HSP and other area institutions have partnered to host the conference, James Logan and the Networks of Atlantic Culture and Politics, 1699-1751, on Thursday, 9/18 - Saturday, 9/20.
James Logan (1674-1751) served as Provincial Secretary to the Penn family, studied the sexuality of plants, mentored Benjamin Franklin and John Bartram, served as Mayor of Philadelphia and Chief Justice of Pennsylvania, and shaped his province’s relationships with Native Americans. Logan traded furs, owned slaves, and was a gentleman-merchant, book collector, and scholar in Philadelphia in the decades that the colonial metropole became one of the most populous and cosmopolitan port cities in British North America.
This three-day conference explores the nuanced and multifaceted life of James Logan. Co-sponsored by the Library Company of Philadelphia, McNeil Center for Early American Studies, Stenton, and The National Society of the Colonial Dames of America in the Commonwealth of Pennsylvania.

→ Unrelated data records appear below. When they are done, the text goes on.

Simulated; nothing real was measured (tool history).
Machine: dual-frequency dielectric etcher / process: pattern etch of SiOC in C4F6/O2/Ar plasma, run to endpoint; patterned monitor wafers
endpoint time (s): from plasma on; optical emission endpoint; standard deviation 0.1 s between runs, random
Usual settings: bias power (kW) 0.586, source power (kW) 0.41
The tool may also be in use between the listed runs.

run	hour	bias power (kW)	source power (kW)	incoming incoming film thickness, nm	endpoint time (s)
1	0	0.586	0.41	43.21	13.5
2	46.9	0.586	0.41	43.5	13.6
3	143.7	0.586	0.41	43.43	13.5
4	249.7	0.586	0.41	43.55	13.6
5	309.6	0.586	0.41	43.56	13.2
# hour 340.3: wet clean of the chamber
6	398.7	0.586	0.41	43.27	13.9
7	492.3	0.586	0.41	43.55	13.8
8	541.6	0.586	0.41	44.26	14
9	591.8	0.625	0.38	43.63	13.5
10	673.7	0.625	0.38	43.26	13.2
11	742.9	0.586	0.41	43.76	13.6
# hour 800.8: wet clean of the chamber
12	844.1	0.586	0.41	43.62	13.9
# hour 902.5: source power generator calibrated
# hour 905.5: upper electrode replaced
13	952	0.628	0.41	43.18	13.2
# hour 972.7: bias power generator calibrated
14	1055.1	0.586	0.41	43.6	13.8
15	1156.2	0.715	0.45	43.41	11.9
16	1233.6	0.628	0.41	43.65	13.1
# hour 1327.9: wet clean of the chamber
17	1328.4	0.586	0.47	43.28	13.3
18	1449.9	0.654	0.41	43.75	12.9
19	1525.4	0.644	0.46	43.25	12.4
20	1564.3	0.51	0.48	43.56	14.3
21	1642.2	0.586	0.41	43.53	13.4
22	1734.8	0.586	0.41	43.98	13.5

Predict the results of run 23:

In conjunction with the conference, HSP will display a selection of documents related to the life of James Logan. Materials will provide a glimpse into the many facets of James Logan, including his personal life, his intellectual pursuits, his work as provincial secretary to William Penn and in the public sphere, and his role in Indian affairs.
Highlights include a map of the infamous Walking Purchase, William Penn’s Charter for Philadelphia with Logan’s marginal notes, chapters from Logan’s unfinished manuscript “Of the Duties of Man, as They may be Deduced from Nature,” plans for his house Stenton, and a courtship letter to his future wife, Sarah Read.